Gregory SCHWAB, Appellant, v. Theodore GADSDEN, et al., Defendants, Charles Massey, et al., Respondents.

Decided: August 20, 2001

SONDRA MILLER, J.P., HOWARD MILLER, ROBERT W. SCHMIDT and BARRY A. COZIER, JJ. Sherry & O'Neill, New York, N.Y. (John A. Hyland and Robert O'Neill of counsel), for appellant. Smetana & Schwartz, Melville, N.Y. (Arthur Simuro of counsel), for respondents Charles Massey, Miller Tabak Hirsch & Co., MTH Holdings, Inc., MTH Co., Jeffrey David Miller, Jeffrey Steven Tabak, and Gary Dean Hirsch. Curtis Vasile Devine & McElhenny, Merrick, N.Y. (Robert M. Smith and Hugh Larkin of counsel), for respondents Mitch Winkeleer and Kay Winkeleer.

In an action to recover damages for personal injuries, the plaintiff appeals from an order of the Supreme Court, Nassau County (McCaffrey, J.), dated March 30, 2000, which granted the motion of the defendants Charles Massey, Miller Tabak Hirsch & Co., MTH Holdings, Inc., MTH Co., Jeffrey David Miller, Jeffrey Steven Tabak, and Gary Dean Hirsch for summary judgment dismissing the complaint insofar as asserted against them, and the separate motion of the defendants Mitch Winkeleer and Kay Winkeleer for summary judgment dismissing the complaint insofar as asserted against them.

ORDERED that the order is affirmed, with one bill of costs payable to the respondents appearing separately and filing separate briefs.

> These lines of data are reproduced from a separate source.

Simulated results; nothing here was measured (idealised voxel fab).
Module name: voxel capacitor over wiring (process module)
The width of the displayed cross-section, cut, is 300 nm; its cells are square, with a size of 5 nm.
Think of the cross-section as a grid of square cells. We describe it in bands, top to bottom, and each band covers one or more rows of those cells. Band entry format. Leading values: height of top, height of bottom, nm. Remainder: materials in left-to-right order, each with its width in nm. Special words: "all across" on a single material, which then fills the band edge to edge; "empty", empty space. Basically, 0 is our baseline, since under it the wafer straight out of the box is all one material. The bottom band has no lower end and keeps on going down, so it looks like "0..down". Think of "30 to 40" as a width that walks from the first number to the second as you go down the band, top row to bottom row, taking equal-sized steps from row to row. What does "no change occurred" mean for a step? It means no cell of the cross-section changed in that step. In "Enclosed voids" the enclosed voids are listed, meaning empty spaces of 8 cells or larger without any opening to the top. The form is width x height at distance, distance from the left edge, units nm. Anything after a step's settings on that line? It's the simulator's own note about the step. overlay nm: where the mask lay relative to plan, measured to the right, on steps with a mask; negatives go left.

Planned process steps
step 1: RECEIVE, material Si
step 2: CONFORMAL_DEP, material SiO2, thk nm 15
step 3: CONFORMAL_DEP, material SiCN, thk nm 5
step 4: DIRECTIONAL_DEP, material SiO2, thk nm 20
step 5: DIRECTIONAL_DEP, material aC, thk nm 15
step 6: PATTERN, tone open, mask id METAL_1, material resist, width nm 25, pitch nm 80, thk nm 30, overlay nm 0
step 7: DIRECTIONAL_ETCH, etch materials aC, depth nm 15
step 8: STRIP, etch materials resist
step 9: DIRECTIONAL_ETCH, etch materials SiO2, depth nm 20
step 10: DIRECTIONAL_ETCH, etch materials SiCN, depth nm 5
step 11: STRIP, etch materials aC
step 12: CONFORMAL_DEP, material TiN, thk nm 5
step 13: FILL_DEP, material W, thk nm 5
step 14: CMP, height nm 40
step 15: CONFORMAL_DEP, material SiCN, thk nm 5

The plaintiff allegedly was assaulted during a basketball game by two members of the opposing team, the defendants Theodore Gadsden and Andrew Richards.   Contrary to the plaintiff's contentions, the Supreme Court correctly determined that he failed to prove that the organizers of the league, or the sponsors of the team for which Gadsden and Richards played, should have foreseen the assault.   Accordingly, they can not be held liable for the spontaneous criminal acts of Gadsden and Richards (see, Tannenbaum v. Town of Hempstead, 255 A.D.2d 309, 680 N.Y.S.2d 268;  Thomas v. United States Soccer Fedn., 236 A.D.2d 600, 653 N.Y.S.2d 958).

The plaintiff's remaining contentions are without merit.